A stand-up view of marriage, motherhood & life

Worms in my refrigerator and a husband in the dog house…

Apple, anyone?

It’s 7am. I’m groggy. I have one focus: Must make Nate’s lunch.  I open the fridge, pull out the produce drawer and grab the bag of apples. I set the bag on the counter and reach in to…..AAAAAHHHHHH!!!!!! What the…?

“MARK!!!!!!”

“What happened? What’s the matter? Where’s the intruder?”

“In the fridge.”

“What?”

“Look in the fridge, Mark.”

“Oh, man! I guess the worms got out of their container.”

“Thanks, Master-Of-The-Obvious.”

“Geez, (he’s from Wisconsin)I’m so sorry, Honey. Those are the worms for the…”

“Stop! I don’t want to know. I just want them out of the produce drawer. Then I want the entire fridge immersed in bleach for 27 hours.”

“Mommy…I’ll get them out for you. Don’t worry. I’ll rescue you…even though they won’t hurt you because they’re just worms.”

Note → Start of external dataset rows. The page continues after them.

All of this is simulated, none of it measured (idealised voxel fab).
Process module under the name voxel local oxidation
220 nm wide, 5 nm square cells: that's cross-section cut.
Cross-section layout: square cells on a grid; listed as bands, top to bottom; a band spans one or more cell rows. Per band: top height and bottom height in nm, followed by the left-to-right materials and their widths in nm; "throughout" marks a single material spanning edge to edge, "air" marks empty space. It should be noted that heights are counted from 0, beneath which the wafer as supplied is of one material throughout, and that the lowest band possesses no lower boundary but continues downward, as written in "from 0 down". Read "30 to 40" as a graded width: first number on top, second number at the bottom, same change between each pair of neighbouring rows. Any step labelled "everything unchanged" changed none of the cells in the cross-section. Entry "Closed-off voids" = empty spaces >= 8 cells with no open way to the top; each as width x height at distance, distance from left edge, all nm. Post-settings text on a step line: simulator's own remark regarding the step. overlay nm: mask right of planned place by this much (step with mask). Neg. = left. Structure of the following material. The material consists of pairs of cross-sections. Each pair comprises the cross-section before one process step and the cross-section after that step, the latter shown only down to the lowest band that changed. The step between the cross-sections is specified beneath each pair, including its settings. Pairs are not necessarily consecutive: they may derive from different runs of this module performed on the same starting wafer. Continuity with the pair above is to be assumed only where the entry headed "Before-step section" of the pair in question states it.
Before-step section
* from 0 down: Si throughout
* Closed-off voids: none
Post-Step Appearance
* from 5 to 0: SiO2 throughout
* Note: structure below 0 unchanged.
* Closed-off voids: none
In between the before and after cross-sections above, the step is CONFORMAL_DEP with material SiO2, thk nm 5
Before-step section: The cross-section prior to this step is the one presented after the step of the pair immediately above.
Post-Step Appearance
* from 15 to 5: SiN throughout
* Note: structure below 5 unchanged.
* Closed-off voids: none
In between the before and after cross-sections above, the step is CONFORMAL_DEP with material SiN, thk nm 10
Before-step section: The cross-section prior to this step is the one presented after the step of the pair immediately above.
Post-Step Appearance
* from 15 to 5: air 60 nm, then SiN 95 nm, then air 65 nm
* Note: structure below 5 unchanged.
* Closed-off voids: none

My 5 year old Knight in shining armor captures the evil, killer worms.
My Knight in shining armor saves me from the evil, killer worms.

I could tell Mark felt really bad.

“I’m REALLY, REALLY sorry, Honey. What can I do to make it up to you?”

“Hmmmm….”

Stay tuned for photos of the massive garage clean up!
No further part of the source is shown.